Investopedia defines Line of Credit (LOC) as an arrangement between a financial institution, and a customer that establishes a maximum loan balance that the bank will permit the borrower to maintain. The borrower can draw down on the line of credit at any time, as long as he or she does not exceed the maximum set in the agreement.
Line of Credit is usually used by small businesses to tide over the shortfall of cash. Therefore, it’s also referred to as business line of credit. This is a flexible source of capital that an entrepreneur uses to manage his business.
A line of credit is a specific amount of reserved pool of liquid cash that can be withdrawn as and when you need. You pay interest only on the amount you have withdrawn. It has an advantage over the business credit card because the rate of interest for LOC is lower than that of the credit card.
How a Line of Credit operates
Depending on the nature and good will of your business, a financial institution grants you a stipulated amount of cash. However, you don’t have to make any payments in form of interest until you withdraw funds from it. Let’s say a XYZ financial institution has granted you access to a sum of $60,000 as line of credit. That is your maximum credit is $60,000. If you decide to withdraw $20,000, you still have access to the remaining $40,000. If you return the amount you withdrew, then your account has $60,000.

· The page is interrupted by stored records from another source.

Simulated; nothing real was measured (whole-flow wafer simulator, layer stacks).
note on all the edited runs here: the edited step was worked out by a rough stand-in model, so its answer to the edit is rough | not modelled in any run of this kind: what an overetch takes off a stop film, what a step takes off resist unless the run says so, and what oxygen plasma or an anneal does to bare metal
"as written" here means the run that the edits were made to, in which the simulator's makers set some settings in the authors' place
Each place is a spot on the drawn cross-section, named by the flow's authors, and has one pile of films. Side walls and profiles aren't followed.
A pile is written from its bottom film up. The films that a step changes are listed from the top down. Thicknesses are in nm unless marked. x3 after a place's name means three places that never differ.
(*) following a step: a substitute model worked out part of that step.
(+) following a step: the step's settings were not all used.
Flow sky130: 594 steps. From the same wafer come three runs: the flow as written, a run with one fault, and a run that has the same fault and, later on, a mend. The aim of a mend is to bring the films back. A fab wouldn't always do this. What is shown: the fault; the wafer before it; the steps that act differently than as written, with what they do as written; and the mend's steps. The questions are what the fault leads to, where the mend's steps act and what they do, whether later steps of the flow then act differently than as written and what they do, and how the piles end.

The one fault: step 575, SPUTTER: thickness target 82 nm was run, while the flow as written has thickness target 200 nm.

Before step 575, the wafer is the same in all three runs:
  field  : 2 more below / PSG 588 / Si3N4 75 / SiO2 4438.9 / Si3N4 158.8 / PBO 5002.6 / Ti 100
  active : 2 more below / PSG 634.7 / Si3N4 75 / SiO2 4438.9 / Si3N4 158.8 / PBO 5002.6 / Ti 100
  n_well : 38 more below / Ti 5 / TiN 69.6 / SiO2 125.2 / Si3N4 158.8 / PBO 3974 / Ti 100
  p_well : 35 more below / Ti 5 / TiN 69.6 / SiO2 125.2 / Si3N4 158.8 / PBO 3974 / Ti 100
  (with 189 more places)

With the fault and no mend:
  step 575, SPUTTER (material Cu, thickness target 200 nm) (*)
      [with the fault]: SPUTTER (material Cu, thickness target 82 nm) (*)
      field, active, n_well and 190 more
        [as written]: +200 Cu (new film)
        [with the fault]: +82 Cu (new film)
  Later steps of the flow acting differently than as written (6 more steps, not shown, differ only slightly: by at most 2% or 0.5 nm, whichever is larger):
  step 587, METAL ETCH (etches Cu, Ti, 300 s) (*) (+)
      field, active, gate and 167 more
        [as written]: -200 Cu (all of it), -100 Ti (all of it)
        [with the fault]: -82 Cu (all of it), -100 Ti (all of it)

Again you have access to the entire amount without reapplying for the credit. One of the biggest advantage is that you don’t have to reapply for the line of credit each time. This is one of the reasons its often referred to as “Revolving” credit.
Business LOC has lower rate of interest and closing the loan would cost you less than the traditional loan. However, if you delay the repayment or cross your maximum limit, then be prepared to pay high rate of interest on the withdrawn amount.
Four Lines of Credit Options
Traditional line-of-credit- This is usually opted by established small businesses that have proven business models. Here the credit limits are huge while the rate of interest is low. However, this type of LOC requires high credit scores as well as annual revenue reports. Traditional Line of Credit is often issued by the bank where a small business houses its business account.
Short-term line of credit- This is offered by private lending institutions and not the banks. Here the credit limit is not high, rate of interest is high and not many documents are required. This is most preferred by the new startups as it gives them an opportunity to reserve a flexible pool of capital.
Equipment or inventory backed line of credit- The lenders give credit based on the business equipment and even vehicles. In this option of line of credit, the lender will give credit based on the current value of the equipment. The good news is that, the lenders relax on the loan process and other requirements such as your past borrowing history and credit score. Though you get maximum limit on the credit, the rate of interest is high. If loan is not repaid on time, the lenders will claim the equipment or inventory that served as the collateral.
Invoice financing- Also known as accounts receivable financing. A small business would be given credit based on the value of the invoices. The value of the invoices also determines the maximum limit of the credit. With the increase in the value of the invoices, the credit limit also increases. Here the SMB (small and mid-sized business) owner need not wait for the customers to pay, instead he can take loan on the basis of invoices to tide over the shortfall of cash.
When a small business has access to business line of credit, it can manage its cash flow better and also take care of the unexpected expenses, or even fund short term business requirements. If you are thinking of growing your business opportunities or meet unforeseen business expenses, consider these above mentioned line of credit options. They are great safety net for small businesses.